A Pakistani court ordered the arrest on Friday of an exiled brother of former prime minister Nawaz Sharif, both of whom aim to return home next week to mount a campaign to end embattled President Pervez Musharraf's rule.
Authorities have rounded up hundreds of supporters of two-time prime minister Nawaz Sharif and his politician brother, Shahbaz, apparently in the hope of thwarting big welcome rallies if and when the two end seven years of exile on Monday.
The return of the prime minister he ousted in 1999 is a serious challenge for Musharraf, whose popularity has been sliding as he prepares to try to get re-elected by the national and provincial assemblies between September 15 and October 15.
He aims to hold a general election around the year-end.
"There's complete panic in government ranks," said a spokesman for Sharif, Ahsan Iqbal.
With political tension rising, a senior U.S. official arrived to prepare for a scheduled "strategic dialogue" session next week. U.S. Assistant Secretary of State Richard Boucher is likely to meet Musharraf for talks.
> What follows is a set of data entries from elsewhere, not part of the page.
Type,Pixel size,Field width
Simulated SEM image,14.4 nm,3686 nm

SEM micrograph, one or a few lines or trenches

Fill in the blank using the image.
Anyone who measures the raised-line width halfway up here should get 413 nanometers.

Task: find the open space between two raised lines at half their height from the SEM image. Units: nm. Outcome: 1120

The United States is keen to ensure nuclear-armed Pakistan sustain efforts in the global war on terrorism and has been encouraging army chief Musharraf to work with liberal-minded former prime minister Benazir Bhutto.
Musharraf has been negotiating with Bhutto on a package of proposals that would likely see Musharraf quitting his post as army chief to become a civilian president, and Bhutto being cleared of corruption charges and coming back for elections.